You are here: Home » Current Affairs » News
Business Standard

Top biz headlines: Voda-Idea loss spillover, Maruti stock downgrade & more

From banks raising funds to grab NBFCs' share to Comcast-led group's offer to Zee promoters, here are the top business headlines on Tuesday

BS Web Team  |  New Delhi 

Voda Idea, Vodafone Idea

1) Voda Idea losses spill over to other AB Birla group firms; m-cap down 6.2%

The continued losses at Vodafone Idea are spilling over into other AB Birla group firms, led by Chairman Kumar Mangalam Birla. The combined m-cap of the AB Birla group firms was down 6.2 per cent on Monday, led by losses at Vodafone Idea. In all, group firms lost nearly Rs 18,000 crore m-cap on Monday. The telecom major has lost 44.3 per cent of its m-cap in July, wiping out most of the gains it made after it raised Rs 25,000 crore by way of a rights issue in May this year.

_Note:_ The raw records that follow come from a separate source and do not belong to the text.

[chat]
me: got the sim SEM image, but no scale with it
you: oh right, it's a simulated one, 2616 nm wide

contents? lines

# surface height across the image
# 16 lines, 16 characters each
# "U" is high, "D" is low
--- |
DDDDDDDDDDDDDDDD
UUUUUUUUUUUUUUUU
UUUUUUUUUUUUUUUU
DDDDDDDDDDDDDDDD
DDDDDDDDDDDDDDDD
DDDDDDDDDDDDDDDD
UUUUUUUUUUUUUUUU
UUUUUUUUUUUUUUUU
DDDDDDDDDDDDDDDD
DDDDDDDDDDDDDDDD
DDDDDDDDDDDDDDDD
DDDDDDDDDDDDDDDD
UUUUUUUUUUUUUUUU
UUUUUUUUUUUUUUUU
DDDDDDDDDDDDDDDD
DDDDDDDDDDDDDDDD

Vodafone Idea now has a m-cap of Rs 19,454 crore against Rs 39.942 crore at end of last month.

The biggest surprise for the analysts was, however, a sharp 9 per cent fall in Grasim Industries stock price, the flagship company and the main operating and holding company for the AB group. It was the worst fall in Grasim share price in the last two years, raising fears about a spill-over effect from Vodafone Idea's poor performance. (Read more here)

2) Bajaj father-son duo hits out at govt on slowdown, EV policy flip-flop

At the 12th annual general meeting (AGM) of Bajaj Auto on Friday, the company’s shareholders heard the father-son duo — Chairman Rahul Bajaj and Managing Director Rajiv Bajaj — take on the government for its inability to kick-start growth. They also criticised the government for sending out confusing signals regarding the e-vehicle policy.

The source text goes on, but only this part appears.